Tellingly, Piers Morgan, 48, who replaced the iconic Larry King just over three years ago in the same slot, isn’t pretending otherwise. Revealing late on Sunday to The New York Times media writer David Carr that his programme, Piers Morgan Live, would shut down shortly, probably sometime in March, he commented candidly: “It’s been a painful period and lately we have taken a bath in the ratings.”
The question is why. It was counter-intuitive for CNN to hire a Brit to plumb whatever is moving America on any particular night. Yet in him they had found a rare thing of a news man – he edited The Mirror for nine years – who after hosting various talent shows also entirely got the more tabloid side of broadcasting.
Arguably, Morgan did himself in over a year ago using his show relentlessly to hammer the supporters of gun rights in America, particularly the National Rifle Association (NRA), in the wake of the Newtown school massacre in Connecticut that killed 27 people, including 20 small children. On one occasion he called the head of Gun Owners of America, Larry Pratt, “dangerous”, “stupid” and an “idiot”.
His brashness on the topic provoked sufficient anger that a petition was sent to the White House, signed by 109,000 people, demanding that he be shipped back to London as punishment for attacking the Second Amendment to the Constitution. It was sufficient to prompt a reply from spokesman Jay Carney, who suggested that the plaintiffs also pay attention to the First Amendment protecting free speech.
The gun controversy encapsulated a problem that was there from the outset. Even if his own ratings had trailed off badly at the end, over a reign of 25 years King had commanded an audience that spanned all of America. Morgan seemed caught between different constituencies – the generally conservative Middle America and the more liberal independent republics of New York City and Los Angeles.
It turned out to be a balancing act for him and he got it wrong. CNN built fancy studios for Morgan in New York and Los Angeles. Everything in between are called the “flyover states” for a reason and perhaps Morgan should have thought to stop by them from time to time and not just for presidential debates. He might have learnt something about the whole America to which he was meant to be broadcasting. He surely knows this now. “Look, I am a British guy debating American cultural issues, including guns, which has been very polarising, and there is no doubt that there are many in the audience who are tired of me banging on about it,” he admitted to Mr Carr. By last week, his show was being watched by just 270,000 viewers and only 50,000 in the age group advertisers care about, from 25 to 54-years old.
This was hardly sustainable for CNN and its president Jeffrey Zucker. The competing programmes on Fox News and MSNBC took in two million and 900,000 respectively over the same period. Morgan has been sinking all of CNN’s ships during primetime and he clearly had to go. That said, Morgan said he is discussing other duties for CNN, like important interviews and breaking-news coverage.
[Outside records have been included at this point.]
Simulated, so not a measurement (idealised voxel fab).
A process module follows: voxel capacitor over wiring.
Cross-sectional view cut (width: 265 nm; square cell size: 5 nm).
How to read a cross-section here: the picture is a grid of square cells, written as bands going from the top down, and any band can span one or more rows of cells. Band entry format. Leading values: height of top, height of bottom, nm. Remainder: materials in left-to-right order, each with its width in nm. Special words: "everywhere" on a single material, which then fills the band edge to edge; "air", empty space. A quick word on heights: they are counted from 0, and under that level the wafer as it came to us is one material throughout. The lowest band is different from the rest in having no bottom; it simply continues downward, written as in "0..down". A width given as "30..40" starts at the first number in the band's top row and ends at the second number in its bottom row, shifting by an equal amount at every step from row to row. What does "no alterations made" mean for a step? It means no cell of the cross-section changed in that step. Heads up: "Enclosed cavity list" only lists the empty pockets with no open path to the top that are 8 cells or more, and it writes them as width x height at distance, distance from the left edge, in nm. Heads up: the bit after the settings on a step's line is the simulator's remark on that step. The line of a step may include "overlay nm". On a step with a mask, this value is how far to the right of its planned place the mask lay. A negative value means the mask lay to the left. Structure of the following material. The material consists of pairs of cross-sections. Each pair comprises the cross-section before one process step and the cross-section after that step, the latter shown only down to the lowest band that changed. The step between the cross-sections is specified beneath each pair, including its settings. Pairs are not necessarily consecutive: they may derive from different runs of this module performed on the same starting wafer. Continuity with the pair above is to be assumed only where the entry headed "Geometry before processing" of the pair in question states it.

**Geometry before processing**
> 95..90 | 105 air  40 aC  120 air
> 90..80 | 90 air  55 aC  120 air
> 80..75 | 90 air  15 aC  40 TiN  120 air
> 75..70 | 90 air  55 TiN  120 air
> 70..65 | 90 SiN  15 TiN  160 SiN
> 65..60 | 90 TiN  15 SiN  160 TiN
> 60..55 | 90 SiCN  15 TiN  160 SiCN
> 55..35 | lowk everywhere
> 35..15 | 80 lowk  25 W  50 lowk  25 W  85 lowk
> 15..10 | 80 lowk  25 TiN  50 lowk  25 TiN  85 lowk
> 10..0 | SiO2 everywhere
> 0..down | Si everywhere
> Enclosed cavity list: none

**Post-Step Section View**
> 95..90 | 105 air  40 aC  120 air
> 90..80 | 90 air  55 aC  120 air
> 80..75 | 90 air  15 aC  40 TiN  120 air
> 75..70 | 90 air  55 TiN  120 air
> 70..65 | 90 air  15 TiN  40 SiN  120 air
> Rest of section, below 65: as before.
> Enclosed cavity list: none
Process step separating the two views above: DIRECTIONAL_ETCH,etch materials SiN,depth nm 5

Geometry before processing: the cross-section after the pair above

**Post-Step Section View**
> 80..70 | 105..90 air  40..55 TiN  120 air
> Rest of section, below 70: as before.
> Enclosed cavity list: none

“Jeff and I have been talking for some time about different ways of using me,” he said.
There was also something else – the phone-hacking cloud that had attached itself to Morgan dating back to his command of The Mirror. He has denied all knowledge of the practice but this month revealed he had (willingly) submitted to questioning by police in London last December. CNN has said the shuttering of his gig has nothing to do with the investigation.
If there is bitterness, it isn’t showing. His contract with the network runs until September, after all. But if Morgan ever writes a sequel to his already published memoir, he might muse on why CNN failed him too. Here is a network that is bland compared with the opinionated ravings that are encouraged at MSNBC and Fox. Ravings get ratings and Morgan attempted a bit of it himself and got run over. One day he will reveal whether his producers in fact encouraged him to jump off the deep end on guns.
Ultimately, Morgan may have misfired because of that tricky matter of tone. Any expat Brit in America, let alone a chat show host, knows the narrowness of the territory that separates caustic British wit from tiresome British obnoxiousness.